In February, the Board sponsored a two-day sustainability forum that focused Swarthmore’s efforts on environmental sustainability and outlined the steps needed for the College to address climate change. Among the initiatives proposed, and already underway, the College plans to:

  • Accelerate improvements to the energy efficiency of existing buildings, including an evaluation of the College’s rental properties for their use of energy and water.
  • Implement the Sustainability Framework for all construction and renovation projects.
  • Manage the acquisition and use of college-owned vehicles to improve fuel efficiency and reduce emissions through smarter vehicle usage.
  • Explore the use of solar energy to provide a portion of the College’s electricity.
  • Take steps toward becoming a zero waste campus in order to respect our community neighbors, reviewing the College’s purchasing habits and implementing ways to reduce waste sent to the Chester incinerator.
  • As a prelude to ambitious curricular initiatives, support pilot programs, such as the development of an interdisciplinary course for fall 2015. Initially this will provide year-long stipends for student research and project management assistants.
  • Create cultural change within the campus community by supporting the work of our student Green Advisors in the residence halls and academic buildings.


Our Fiduciary Responsibilities

While the Board is committed to taking positive action to champion environmental sustainability, it must stay true to its governance responsibilities as the stewards of the College and its endowment. The College’s budget is dependent on the endowment to support financial aid, sustain its exceptional faculty, provide academic and extracurricular programing, and build and maintain facilities.

In particular, we seek to preserve our increasingly rare stance of need-blind admissions, funding student need with all scholarships and no loans, and expanding access to our education for those who cannot afford it. In fact, increasing the access of exceptional low-income, first generation, and minority students to Swarthmore is a top priority. At the present time, our endowment contributes about 50 percent of the College's annual operating expenses and provides an average of $40,000 per student per year to over 50 percent of our students, who are aided. Our reliance on the endowment will increase over time. Next year, for example, the endowment will provide over $70 million to cover the operating costs of the College.


Investment Strategies

We believe that deeper inquiry and engagement with our investment managers can best bring into alignment our core values and our fiduciary obligations. Our investment portfolio is highly diversified to mitigate the risks of the marketplace, and we rely on our investment managers to make choices in the best long-term interest of the College. In fact, for the last several years Swarthmore has not had direct investments in coal production companies. We continually monitor the performance of our external investment managers to assure the long-term viability of our endowment and investment strategies.

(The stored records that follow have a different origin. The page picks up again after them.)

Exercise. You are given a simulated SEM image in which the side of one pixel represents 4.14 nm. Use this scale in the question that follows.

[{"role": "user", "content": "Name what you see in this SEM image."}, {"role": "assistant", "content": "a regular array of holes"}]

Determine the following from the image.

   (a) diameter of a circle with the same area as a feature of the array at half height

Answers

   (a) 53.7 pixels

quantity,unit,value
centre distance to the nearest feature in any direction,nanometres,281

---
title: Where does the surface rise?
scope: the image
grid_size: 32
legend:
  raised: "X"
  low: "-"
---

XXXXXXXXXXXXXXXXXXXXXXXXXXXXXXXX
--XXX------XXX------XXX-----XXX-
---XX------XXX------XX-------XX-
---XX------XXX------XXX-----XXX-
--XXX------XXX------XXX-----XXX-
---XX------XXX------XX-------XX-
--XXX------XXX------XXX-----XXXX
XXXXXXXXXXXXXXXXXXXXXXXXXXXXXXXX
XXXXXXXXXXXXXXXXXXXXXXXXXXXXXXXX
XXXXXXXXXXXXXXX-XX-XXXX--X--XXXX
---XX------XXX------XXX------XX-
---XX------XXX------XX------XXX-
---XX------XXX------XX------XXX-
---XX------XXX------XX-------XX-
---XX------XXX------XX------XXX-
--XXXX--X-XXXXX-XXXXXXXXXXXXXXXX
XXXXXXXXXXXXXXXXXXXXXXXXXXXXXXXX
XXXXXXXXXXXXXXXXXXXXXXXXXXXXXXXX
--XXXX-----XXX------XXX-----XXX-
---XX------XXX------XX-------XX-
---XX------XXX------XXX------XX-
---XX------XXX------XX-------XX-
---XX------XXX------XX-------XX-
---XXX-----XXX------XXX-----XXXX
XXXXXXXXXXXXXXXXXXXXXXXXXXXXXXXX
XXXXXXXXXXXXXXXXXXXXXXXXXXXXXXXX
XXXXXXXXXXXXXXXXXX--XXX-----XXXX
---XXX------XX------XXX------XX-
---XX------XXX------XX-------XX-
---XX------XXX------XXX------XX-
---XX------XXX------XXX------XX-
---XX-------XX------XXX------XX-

As part of our ongoing commitment to addressing climate change, we pledge to make environmental considerations part of the criteria by which investment managers are evaluated. Already we have made progress in this area. In December of 2014 we sent a letter to each of our investment managers asking them to describe their approach to climate change and their answers are being used in our ongoing due diligence we conduct for the individual managers. Two thirds of our 60 respondents consider climate change in their investment process. Further, the investment managers who do so have dedicated significant resources to defining, measuring, and analyzing the environmental impact of their investment decisions. 


Our Decision on Divestment

Over the last four years the Board has engaged in substantive, probing discussion and debate on how we can best balance our goals and commitments. In September of 2013 the Board reached consensus not to divest from fossil fuel holdings. Our just-concluded May meeting was primarily focused on re-examining this decision, and included the presentation of extensive research, options, and a wide variety of views leading to robust debate.  

In keeping with our Quaker traditions, our Board of Managers operates on the basis of consensus rather than a majority vote. This does not mean that to reach consensus 100 percent of the Board must be enthusiastically supportive of a particular proposal. Consensus means that the “sense of the meeting” indicates that a clear majority of the Board favors a decision and that those opposed are willing to stand aside or not actively oppose the majority. 

In 1991 the Board adopted the policy of not using our endowment to take positions on social issues, believing that it could lead to a continuing stream of other divestment initiatives that in the aggregate could significantly harm the College’s long-term financial standing.

After long and deep discussion and debate, the Board decided not to modify its investment guidelines to allow for use of the endowment to meet social objectives. This decision effectively ratifies the Board’s September 2013 decision not to divest from fossil fuels, either on a full or partial basis.

We believe that the donors to Swarthmore College over the last 150 years have assigned to the Board the obligation to steward our endowment carefully in order to fulfill our mission to educate students.

It would be difficult, if not impossible, to replace our current investment managers with ones of similar quality, if we were only to invest in funds that were fossil fuel free. By having access to the best investment managers, the College has achieved excellent returns in a shifting landscape. If we were not able to work with these investment managers, it would cost the college between $10 and $20 million annually based on the past performance of our current managers. Our endowment is large but it is still finite. If returns were lower we would be facing difficult budget choices.

As evidenced by our commitment to ensure the carbon neutrality of BEP, we believe the best use of our voice and resources is to continue to focus on sustainability measures on our own campus that address consumption of carbon resources at the College.

Further, in order to be responsive to those alumni who would prefer to not have their contributions in an investment pool that contains fossil fuel companies, it is the consensus of the Board that we create a Green Fund, an alternative investment fund within our endowment that does not invest directly in fossil fuel stocks going forward. Alumni can earmark their future contributions for this fund which we expect to have in place later this year. 

We are aware that there is no decision we could make that would please every participant in this global debate about climate change, sustainability and investment. However, we have examined the issues as closely and as conscientiously as we can and have reached consensus – both as the stewards of the college as well as citizens of the planet – in order to do the right thing for Swarthmore, our students, alumni and faculty, and all of our generations to come.